Recently, our ministry received a heartbreaking letter from a prisoner. He wrote:
“Pastor Dave, I’m in prison because of my sexual addiction. I know I wasn’t born this way, but it’s what I’ve become. I have been married three times and I have four children.
“The truth is, I want to stop, yet I don’t. I quit smoking cold turkey and that was no problem but I’ve never been able to stay away from pornography. I truly believe in the healing power of God and I’ve cried and begged Him for help. But I just can’t seem to find the door to escape from my perversion problem.
“My desire to do the Lord’s will is ever with me, yet I constantly push that desire aside and fall back into my lust. I’ve lied to God, promising never to do it again, but I always go back to it.
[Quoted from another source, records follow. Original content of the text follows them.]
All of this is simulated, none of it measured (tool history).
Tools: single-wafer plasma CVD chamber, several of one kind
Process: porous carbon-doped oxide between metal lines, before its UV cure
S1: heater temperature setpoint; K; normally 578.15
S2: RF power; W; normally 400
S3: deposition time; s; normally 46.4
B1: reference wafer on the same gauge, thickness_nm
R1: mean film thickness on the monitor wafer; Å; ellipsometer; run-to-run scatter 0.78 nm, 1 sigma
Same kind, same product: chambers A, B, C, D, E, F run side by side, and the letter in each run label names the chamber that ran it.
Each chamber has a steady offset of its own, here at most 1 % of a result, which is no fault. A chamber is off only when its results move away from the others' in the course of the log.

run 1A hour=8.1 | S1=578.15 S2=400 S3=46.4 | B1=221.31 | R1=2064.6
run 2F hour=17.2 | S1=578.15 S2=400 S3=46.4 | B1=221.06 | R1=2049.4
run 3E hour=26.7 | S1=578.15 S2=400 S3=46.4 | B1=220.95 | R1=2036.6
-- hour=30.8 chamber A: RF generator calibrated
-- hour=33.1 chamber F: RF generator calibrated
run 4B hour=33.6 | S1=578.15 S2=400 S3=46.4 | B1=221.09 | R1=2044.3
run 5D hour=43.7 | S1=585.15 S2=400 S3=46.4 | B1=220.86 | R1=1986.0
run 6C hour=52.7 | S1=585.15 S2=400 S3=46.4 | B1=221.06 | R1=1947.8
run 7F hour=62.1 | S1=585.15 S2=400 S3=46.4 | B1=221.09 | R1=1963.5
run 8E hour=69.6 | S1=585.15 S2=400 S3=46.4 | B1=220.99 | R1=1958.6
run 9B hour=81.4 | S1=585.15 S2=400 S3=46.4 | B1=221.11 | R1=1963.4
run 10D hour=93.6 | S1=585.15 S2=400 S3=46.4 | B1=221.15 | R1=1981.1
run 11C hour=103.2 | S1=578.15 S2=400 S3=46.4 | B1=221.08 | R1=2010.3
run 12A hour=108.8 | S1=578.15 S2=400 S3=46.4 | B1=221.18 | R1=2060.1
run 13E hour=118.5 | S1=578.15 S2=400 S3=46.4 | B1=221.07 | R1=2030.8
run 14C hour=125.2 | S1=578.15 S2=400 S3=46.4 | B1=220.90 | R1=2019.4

“I hurt because I know I’ve made the Lord sick. When I go to chapel, I feel two-faced. There are men here who respect me because I’ve given them good advice, but I haven’t kept it myself. I play the piano and sing in chapel, but I don’t feel right—because I’m not right.
“I’d rather die and go to hell than ever bother another innocent person again. But I don’t want to go to hell. I want to serve God, and I want His love. I’m trapped because I hate what I do, yet somehow I love it. I don’t know what to do.”
I said to this young man: “Don't give up hope. God wants to bring healing to you.”
You must believe that nothing in your life is impossible with God. There is no clutch of the devil He cannot break.
So, dear saint, get hold of faith! Believe God to absolutely change and transform your life. If He transformed the demon-possessed man, brought healing to the woman with the issue of blood and to Jairus’ daughter (see Mark 5), He can provide for you. Our God can fix anything.
“With men it is impossible, but not with God: for with God all things are possible” (Mark 10:27).
God can restore whatever has seemed dead in our lives with just a single word. Are you having financial problems, unable to pay your bills? So it was with the Lord’s disciples—and He fixed their situation supernaturally.
When tax time came around, Christ and His disciples had no money to pay the needed amount. So how did the Lord fix the situation? He sent Peter out to catch a fish. Jesus told him he would find a coin in the mouth of the first fish he caught, and that coin would cover their tax bill. “Go thou to the sea, and cast an hook, and take up the fish . . . and when thou has opened his mouth, thou shalt fine a piece of money: that take, and give unto them for me and thee” (Matthew 17:27).
I can only imagine what Peter must have thought; “Tax money in a fish’s mouth? This I’ve got to see. I’ve been a fisherman all my life, and I’ve seen a lot of things inside fish—worms, hooks, seaweed. But I’ve never seen a coin inside one.” Yet, when Peter reeled in the fish, he opened its mouth to find a gleaming coin. The amount was enough to pay their taxes, just as Jesus had said.
Why did the Spirit move upon the gospel writers to record this story? And why did Jesus choose to fix their situation through a miracle? Why didn’t He just take up an offering, or send the disciples out to work for a day to bring in wages for the tax?
I believe Jesus moved supernaturally here because He wanted to prove to His children that He will do the impossible for us. He can fix any financial problem, any family crisis, any overwhelming need.
He wanted us to know that He is the same God who fed Elijah with bread delivered by ravens (see 1 Kings 17). He fed a crowd of 5,000 (see Mark 6:34-44) and another crowd of 4,000 (Mark 8:1-9) with a few fishes and loaves of bread. He knows that at certain times in our lives only a miracle will do. And He wants to assure us that He can do the impossible for us, in any situation!